This document assumes you are already familiar with the Dataset API Configurator. You should only consider this document if you plan to develop your own web interface or need to construct very complex data calls not supported by the web interface.

The recommended way is to configure a call in the web-interfaces and then export the generated call definition using Output format -> API query.
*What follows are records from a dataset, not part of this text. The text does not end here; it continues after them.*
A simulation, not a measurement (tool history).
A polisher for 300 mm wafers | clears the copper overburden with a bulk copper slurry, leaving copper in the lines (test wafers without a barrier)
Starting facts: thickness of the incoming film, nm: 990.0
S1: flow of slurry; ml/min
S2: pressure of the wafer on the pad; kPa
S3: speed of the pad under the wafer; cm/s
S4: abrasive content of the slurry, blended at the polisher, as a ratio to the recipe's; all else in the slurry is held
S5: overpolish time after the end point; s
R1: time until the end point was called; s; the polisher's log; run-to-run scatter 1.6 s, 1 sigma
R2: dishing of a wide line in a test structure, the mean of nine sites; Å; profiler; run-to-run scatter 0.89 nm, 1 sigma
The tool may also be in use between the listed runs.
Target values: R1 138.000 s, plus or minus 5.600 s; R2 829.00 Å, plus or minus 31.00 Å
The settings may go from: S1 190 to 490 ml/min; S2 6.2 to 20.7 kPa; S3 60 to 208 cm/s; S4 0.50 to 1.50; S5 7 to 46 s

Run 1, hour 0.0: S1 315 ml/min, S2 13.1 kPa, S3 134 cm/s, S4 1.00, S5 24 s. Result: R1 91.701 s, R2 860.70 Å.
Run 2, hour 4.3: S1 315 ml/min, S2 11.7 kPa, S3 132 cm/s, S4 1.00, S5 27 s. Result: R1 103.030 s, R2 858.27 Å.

Commonly meteoblue APIs use simple URL GET parameters like http://my.meteoblue.com/packages/basic-1?lat=47.2&lon=9.6.... This approach is unfortunately not sufficient to query datasets dynamically. Instead a HTTP JSON request body is used:

{
"units": {
"temperature": "C",
"velocity": "km/h",
"length": "metric",
"energy": "watts"
},
"geometry": {
"type": "MultiPoint",
"coordinates": [[7.57327,47.558399,279]], // lon, lat, asl
"locationNames": ["Basel"]
},
"format": "json",
"timeIntervals": [
"2019-01-01T+00:00/2019-12-31T+00:00"
],
"queries": [{
"domain": "NEMSGLOBAL",
"gapFillDomain": null,
"timeResolution": "hourly",
"codes": [{
"code": 157,
"level": "180-0 mb above gnd"
}]
}]
}

This call can be executed with the command line tool curl:

curl \
-L -H "Content-Type: application/json" \
-d '{"units":{"temperature":"C","velocity":"km/h","length":"metric","energy":"watts"},"geometry":{"type":"MultiPoint","coordinates":[[7.57327,47.558399,279]],"locationNames":["Basel"]},"format":"json","timeIntervals":["2019-01-01T+00:00/2019-12-31T+00:00"],"timeIntervalsAlignment":"none","queries":[{"domain":"NEMSGLOBAL","gapFillDomain":null,"timeResolution":"hourly","codes":[{"code":157,"level":"180-0 mb above gnd"}]}]}' \
"http://my.meteoblue.com/dataset/query?apikey=APIKEY"

Many web-development tools like Insomnia REST client support using JSON bodies. Alternatively, the JSON query can be encoded into the URL. This will result in long URLs and quickly hit maximum URL length limits.

https://my.meteoblue.com/dataset/query?apikey=DEMOKEY&json=%7B%22units%22%3A%7B%22temperature%22%3A%22C%22%2C%22velocity%22%3A%22km%2Fh%22%2C%22length%22%3A%22metric%22%2C%22energy%22%3A%22watts%22%7D%2C%22geometry%22%3A%7B%22typ....

All calls to meteoblue APIs require a valid API key. Please contact [email protected] for more information.

More complex calls might also be declined to be executed directly and require the use of job queues. The next chapter will explain job queues in more detail.

To use the dataset API with Python, we recommend to use the meteoblue-dataset-sdk Python module. This library simplifies access to the dataset API and transparently implements job queues and decoding of data using protobuf.

JSON Query Structure

The JSON body uses various structures and arrays that are nested to build complex queries with recursive transformations. All JSON attributes are case-sensitive and use camel-case names. As in the example above, the outer JSON structure contains properties like units, geometry, timeIntervals or queries.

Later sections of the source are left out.